Google Tag Manager

Forum Discussion

kethiri's avatar
kethiri
Collaborator
2 months ago

Strategy to Identify Duplicate Profiles

We needed to identify and merge duplicate Braze profiles (same email, different user IDs) across our entire user base. We evaluated two solutions.

Solution 1: Identify duplicate profiles via /users/export/ids and attach a custom attribute for segmentation

Export each profile, identify duplicates externally, then update profiles with a custom attribute is_duplicated=true and capture them via a segment.

{% connected_content 
https://rest.au-01.braze.com/users/export/ids
:method post
:headers {
"Authorization": "Bearer XXXX"
} 
:body {"email_address":"{{${email_address}}}"}
:content_type application/json
:no_cache 
:save result
%}
{% if result.users.size == 1 %} 
{% abort_message('User is unique.') %}
{% endif %}
{
 "attributes" : [
    {
    "braze_id" : "{{${braze_id}}}",
    "is_duplicated": true,
    "_update_existing_only" : true
    }
  ]
}

One caveat with this solution is that we need to export the entire user base, and it will take a couple of days to identify the duplicates.

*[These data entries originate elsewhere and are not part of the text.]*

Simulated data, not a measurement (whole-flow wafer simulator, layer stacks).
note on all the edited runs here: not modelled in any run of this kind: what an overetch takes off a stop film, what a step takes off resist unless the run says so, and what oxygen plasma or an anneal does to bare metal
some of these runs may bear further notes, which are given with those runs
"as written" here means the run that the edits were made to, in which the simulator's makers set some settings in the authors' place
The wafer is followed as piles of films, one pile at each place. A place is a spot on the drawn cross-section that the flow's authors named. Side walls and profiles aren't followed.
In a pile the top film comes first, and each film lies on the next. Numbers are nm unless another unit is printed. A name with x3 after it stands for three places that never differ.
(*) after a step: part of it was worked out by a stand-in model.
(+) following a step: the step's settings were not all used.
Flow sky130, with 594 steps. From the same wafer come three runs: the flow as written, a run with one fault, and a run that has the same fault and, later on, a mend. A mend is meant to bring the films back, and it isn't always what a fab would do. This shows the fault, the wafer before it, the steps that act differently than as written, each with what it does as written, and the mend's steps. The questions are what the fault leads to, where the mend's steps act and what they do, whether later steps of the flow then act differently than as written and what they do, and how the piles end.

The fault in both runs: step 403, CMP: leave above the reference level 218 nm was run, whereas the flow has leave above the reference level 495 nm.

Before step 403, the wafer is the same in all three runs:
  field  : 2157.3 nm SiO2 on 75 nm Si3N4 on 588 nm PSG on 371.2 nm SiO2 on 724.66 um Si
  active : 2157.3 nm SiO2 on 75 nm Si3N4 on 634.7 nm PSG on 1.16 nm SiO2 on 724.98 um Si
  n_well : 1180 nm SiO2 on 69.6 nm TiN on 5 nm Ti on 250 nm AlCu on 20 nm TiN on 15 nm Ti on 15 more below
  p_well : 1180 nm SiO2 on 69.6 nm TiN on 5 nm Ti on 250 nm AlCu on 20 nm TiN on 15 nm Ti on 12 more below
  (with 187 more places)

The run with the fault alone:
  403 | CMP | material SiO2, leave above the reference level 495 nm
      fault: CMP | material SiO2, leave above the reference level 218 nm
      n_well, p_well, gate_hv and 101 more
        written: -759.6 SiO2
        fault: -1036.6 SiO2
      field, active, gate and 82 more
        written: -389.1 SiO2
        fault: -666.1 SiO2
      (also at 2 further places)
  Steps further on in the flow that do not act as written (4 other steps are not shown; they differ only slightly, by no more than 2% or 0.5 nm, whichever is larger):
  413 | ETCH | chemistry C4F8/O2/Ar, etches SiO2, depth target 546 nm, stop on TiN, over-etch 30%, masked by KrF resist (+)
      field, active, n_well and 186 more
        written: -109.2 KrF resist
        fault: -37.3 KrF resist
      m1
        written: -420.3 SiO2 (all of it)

Solution 2: Identify the duplicate profiles via a Segment extension

Key Assumptions:

  • Every profile in Braze has at least one entry in USERS_BEHAVIORS_SUBSCRIPTION_GLOBALSTATECHANGE_SHARED (i.e., all profiles have a subscription state change event)
  • Every deleted profile appears in USERS_USERDELETEREQUEST_SHARED

Here's the query we're using:

-- Purpose: Identify duplicate Braze profiles (same email, different user IDs) for merging via /users/merge endpoint
-- Excludes deleted/orphaned users and only returns duplicates where 2+ active profiles remain

WITH active_users AS (
    -- Get unique user/email pairs, excluding deleted/orphaned users
    SELECT u.USER_ID, u.EMAIL_ADDRESS
    FROM USERS_BEHAVIORS_SUBSCRIPTION_GLOBALSTATECHANGE_SHARED u
    LEFT JOIN USERS_USERDELETEREQUEST_SHARED d ON u.USER_ID = d.USER_ID
    WHERE u.EMAIL_ADDRESS IS NOT NULL
      AND d.USER_ID IS NULL  -- Exclude deleted/orphaned users
    GROUP BY u.USER_ID, u.EMAIL_ADDRESS  -- Dedupe since source table contains multiple events per user
)

SELECT DISTINCT a.USER_ID
FROM active_users a
INNER JOIN (
    -- Find emails with more than one active user profile
    SELECT EMAIL_ADDRESS
    FROM active_users
    GROUP BY EMAIL_ADDRESS
    HAVING COUNT(*) > 1
) dup ON a.EMAIL_ADDRESS = dup.EMAIL_ADDRESS;


Key findings:

  • This query only takes a couple of minutes to identify duplicates
  • USERS_USERDELETEREQUEST_SHARED contains both explicitly deleted users AND users orphaned via /users/merge - this means the query automatically excludes already-merged profiles. Looks like Braze prunes orphaned profiles after /users/merge is performed.

Has anyone else taken this approach? Curious if there are edge cases we should watch out for.

2 Replies

  • Hi kethiri​
    Have you explored Merge duplicates feature on the braze dashboard? There is also an option to generate the list of all duplicates present in the workspace. There is also an option to automate this process i.e., finding the duplicates and merging them using preconfigured rules.  Find more information here : https://www.braze.com/docs/user_guide/engagement_tools/segments/user_profiles/duplicate_users/#step-1-go-to-manage-audience
    Hope this helps! 

  • Hi. We prefer not to enable this because we need the profiles merged as early as possible. Since our emails include braze_id references, delaying the merge increases the risk that an email is sent before the profiles are merged. In that scenario, Braze may randomly select one of the duplicate profiles during send-out, which could result in invalid links.

    We have already enabled a Canvas that performs the merge as soon as a profile is created. However, we still need a way to identify and merge the existing duplicates.

    The export feature is handy, though. I am looking for a solution to segment these users within Braze without external integrations.